Were the current Barbados Light & Power (BL&P) rate application before the Fair Trading Commission (FTC) a purely public relations exercise, the company would likely not get a one per cent increase, far less the near 12 per cent it is seeking.

The BL&P, for most of its 111 years of operation on the island, has enjoyed a stellar image as a corporate entity. Citizens held the company in high regard. It was known as a responsive utility, where complaints were addressed promptly, and its electricity services were extremely reliable.

Important also was the perception that BL&P was one of the island’s best employers, where the pay was great, and employee turnover was unheard of. Many of these aspects of the company’s existence may still be true, but in recent years, it is difficult to deny that BL&P has fallen from the pinnacle it held.
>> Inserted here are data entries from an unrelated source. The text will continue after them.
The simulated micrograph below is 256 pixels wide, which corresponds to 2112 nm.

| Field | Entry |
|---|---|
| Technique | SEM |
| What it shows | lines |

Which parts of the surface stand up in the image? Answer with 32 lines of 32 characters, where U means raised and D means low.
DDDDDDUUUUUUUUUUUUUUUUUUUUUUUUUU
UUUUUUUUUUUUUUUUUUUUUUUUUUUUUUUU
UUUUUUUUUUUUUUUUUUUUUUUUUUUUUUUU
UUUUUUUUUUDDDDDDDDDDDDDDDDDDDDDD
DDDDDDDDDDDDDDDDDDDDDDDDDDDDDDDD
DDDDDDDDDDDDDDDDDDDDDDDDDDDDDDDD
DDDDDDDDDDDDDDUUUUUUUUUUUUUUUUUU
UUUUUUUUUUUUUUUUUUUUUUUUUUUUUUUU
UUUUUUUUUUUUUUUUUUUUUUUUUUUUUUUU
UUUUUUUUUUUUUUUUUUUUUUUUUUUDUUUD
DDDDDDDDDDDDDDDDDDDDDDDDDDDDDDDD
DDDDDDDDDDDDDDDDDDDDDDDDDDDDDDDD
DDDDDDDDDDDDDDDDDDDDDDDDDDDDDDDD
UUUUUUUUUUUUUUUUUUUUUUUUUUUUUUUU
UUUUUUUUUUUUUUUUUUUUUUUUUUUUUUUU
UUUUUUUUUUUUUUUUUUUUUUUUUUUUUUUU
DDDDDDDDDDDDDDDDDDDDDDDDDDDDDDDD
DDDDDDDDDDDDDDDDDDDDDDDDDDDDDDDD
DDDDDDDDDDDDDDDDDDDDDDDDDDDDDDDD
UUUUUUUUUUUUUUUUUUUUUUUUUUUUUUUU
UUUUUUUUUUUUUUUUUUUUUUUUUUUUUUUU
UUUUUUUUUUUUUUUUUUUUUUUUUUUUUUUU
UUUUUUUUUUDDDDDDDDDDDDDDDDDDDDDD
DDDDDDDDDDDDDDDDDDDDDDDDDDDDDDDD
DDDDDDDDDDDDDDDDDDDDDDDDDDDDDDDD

Yes, there have been applications for rate increases before in which the company stridently defended its requests and objectors were equally passionate in their rejection of those demands.

However, something has changed. The public complaints have increased, and the dissatisfaction levels are going in the wrong direction for the utility company.

It may be linked to the fact that only a sprinkling of Barbadians still own a stake in the company post the Emera takeover.  The Canadian owners of BL&P will naturally be in an ongoing battle for the hearts and minds of Barbadians suspicious of a foreign corporate takeover of a highly prized local asset.

Complaints about scores of leaning and rotting poles all across the island are mounting. We must concede that the two communications companies share the blame for this aesthetically ugly and mushrooming safety threat throughout our landscape.

The apparent slide in public perception could also be linked to the fact that the company has cut many of its employees and outsourced aspects of its operations. The very public rows between the company, its workers, and their union representatives in recent years, have not been endearing.

And so, the company may not be in a position to give the kinds of guarantees for which it was known. Those corporate commitments now form part of consumer quality standards that have been legally imposed by the FTC.

In the face of a contentious rate increase application by the BL&P, the company is fending off growing criticism about the timing of the application when Barbadians are already struggling with price increases on every front.

Trying to follow and understand a utility rate hearing is not an exciting exercise; it is frankly boring stuff. It features complicated legal processes, abstruse formulae, and hours of dreary evidence and questioning.

The BL&P, though it has presented a strong defence of its position with scholarly expert witnesses and tactical representation by its legal team, one must wonder whether the company may not be losing the public relations battle, even if it is likely to win the ultimate war.

Intervenors have succeeded in pinning in the minds of Barbadians that BL&P has made super profits, that its main shareholder, Emera, has been enjoying millions of dollars in dividends, while the company has reneged on an undertaking it gave to invest in new generation plant.

What has remained with consumers from the BL&P’s side is the repeated refrain from that without the increase, it cannot guarantee a stable service to consumers.

Doing little to help the company’s image was the recent lashing it received from Senior Minister Dr William Duguid in the House of Assembly over the company’s rejection of a proposal on use of concrete poles.

Reacting to the politician’s criticism, the company now faces additional backlash for presenting its $4 million corporate social responsibility expense over the past decade as a response.

“That can’t be right . . . It can’t be $4 million in ten years – a company that makes hundreds of millions in dollars to the point that they can pay dividends of $100 million to their entity, as was reported in the press, and in ten years could only give $4 million to the people of this country.

“It is something that they now send to me to curse me about. What I said was absolutely correct, that they were not good corporate citizens,” Duguid reacted.

The FTC will make its ruling on the BL&P rate request, but the company has a lot to do to repair the fracture with its customers.